If any other C++ devs aren’t following the github, here’s the discussion we’re having. If steve’s not available, any input is appreciated.
Again, benchmarks were done just on executing stan/math/prim/fun/exp.hpp and the text file is available, and I’m happy to give a walk through. But it may have had a positive effect on final Stan run times, but hard to tell because it’s stochastic. But posting here for exposure to what I’m investigating. But any questions answered are appreciated.
If multithreading prim improves performance, sure. No reason in not threading it. Esp. if it’s something used repetitively in the library then there’s possible combinatorial gains in speed, but this needs to be evaluated more thoroughly.
But the devs are focused on multithreading AD, I think sending different threads per expression tree? If someone wants to elaborate a bit that’s cool.
develop ← drezap:feature/issue-3311-test-thread-tbb-exp
> Looking at the jenkins it seems
Ok, let me check travis CI. I have to change … local software to match so I can reproduce.
> Do you mean the results from the stan build-bot running the performance regression tests?
No, I mean the local benchmarks, only in C++ were objectively faster in suspected cases, using internal print statements. Here, I attached a file, but it's not fun to sift through. There's only one iteration in non-threaded, because we're not scaling, but initially I tried scaling by threads, blocks, dataset size, etc. It's a repeatable experiment.
[benchmarking_multhreading.txt](https://github.com/user-attachments/files/27549456/benchmarking_multhreading.txt). The non-perfect forwarding is faster. I can do more robust tests.
**EDIT:**
And then the benchmarks were run with these scripts, on this branch: `test/unit/math/prim/fun/exp_test.cpp'. But I was modifying the typing, and you can reproduce it via the pushes. If not, I'm down to do a screen share and I can just show you. May be 10-15 minutes.

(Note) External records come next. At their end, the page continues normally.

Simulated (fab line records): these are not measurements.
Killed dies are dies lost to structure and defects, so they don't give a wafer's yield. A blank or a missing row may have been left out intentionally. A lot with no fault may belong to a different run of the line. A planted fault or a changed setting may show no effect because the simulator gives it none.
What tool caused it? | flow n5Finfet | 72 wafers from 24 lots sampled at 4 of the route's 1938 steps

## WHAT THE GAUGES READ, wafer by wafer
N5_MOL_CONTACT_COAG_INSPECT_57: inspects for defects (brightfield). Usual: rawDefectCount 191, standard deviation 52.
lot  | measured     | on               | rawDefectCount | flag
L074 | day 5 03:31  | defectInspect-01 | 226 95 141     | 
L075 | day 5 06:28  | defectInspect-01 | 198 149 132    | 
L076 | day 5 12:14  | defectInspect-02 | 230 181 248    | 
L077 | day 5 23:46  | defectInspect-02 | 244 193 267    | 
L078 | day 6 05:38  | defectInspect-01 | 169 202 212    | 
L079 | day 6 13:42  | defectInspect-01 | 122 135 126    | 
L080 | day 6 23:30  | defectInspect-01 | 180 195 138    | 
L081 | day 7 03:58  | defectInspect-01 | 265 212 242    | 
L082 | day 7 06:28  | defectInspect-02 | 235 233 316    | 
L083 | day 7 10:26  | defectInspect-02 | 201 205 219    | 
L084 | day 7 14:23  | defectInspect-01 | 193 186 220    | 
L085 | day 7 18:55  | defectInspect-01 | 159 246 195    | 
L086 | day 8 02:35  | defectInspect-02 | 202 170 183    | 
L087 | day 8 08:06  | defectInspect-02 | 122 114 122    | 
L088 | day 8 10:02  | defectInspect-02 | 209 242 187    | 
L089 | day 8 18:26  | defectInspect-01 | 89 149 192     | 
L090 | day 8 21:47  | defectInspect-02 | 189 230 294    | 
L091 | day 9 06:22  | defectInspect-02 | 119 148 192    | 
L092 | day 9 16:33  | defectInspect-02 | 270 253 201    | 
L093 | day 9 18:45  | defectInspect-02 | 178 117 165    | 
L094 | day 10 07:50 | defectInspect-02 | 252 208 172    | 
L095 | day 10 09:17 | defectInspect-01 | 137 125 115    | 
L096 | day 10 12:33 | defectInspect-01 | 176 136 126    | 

Reading some literature today, this agreed with some my thoughts about speed when distributing and collecting threads. I was looking at, C++ Concurrency in Action: Practical Multithreading, Williams 2012. But when I removed const and passed by reference and added an lvalue instantiation `type &blah = a;` it made it way slower. You guys would probably know. In the last commit, I did an `lvalue` instatiation in with `my_a`, not `const` and then also initialized within the class, within a function, another `lvalue` instantiation, and it made it slower. I think I'm making extra copies somewhere in memory? But commit [6837a62](https://github.com/stan-dev/math/commit/6837a52915f5859e7532dc614a45d27f4eef2426) was the one that was fastest and agreed with some literature. (I.E. too many threads caused a slowdown but with the right amount of threads this was faster, and this also passed all jenkins tests).
> If you are interested in this I would focus on seeing if there are ways you can do parallelism on the reverse mode code. That is a pretty hard problem though that I have not found a nice answer to yet.
Ok, but if concurrency (multithreading) simple stuff adds performance gains, worth adding, add it, if not, I'm not offended.
For reverse mode autodiff, can you give me a more formal project spec in an issue? Then I'll look into it. You're seeing if, given a functions_i, f(.), we can send a different thread through each function to build the expression tree in parallel? So suppose we need to compute derivatives for f(.) and g(.), we want to build two expression trees at once using concurrency? I'm trying to specify the problem more clearly. Perhaps I'm not understanding.
**EDIT: WRT Travis CI:**
https://app.travis-ci.com/github/stan-dev/stan-dev.github.io/builds/259743285
The last updates I'm seeing are from 3 years ago? Am I missing something?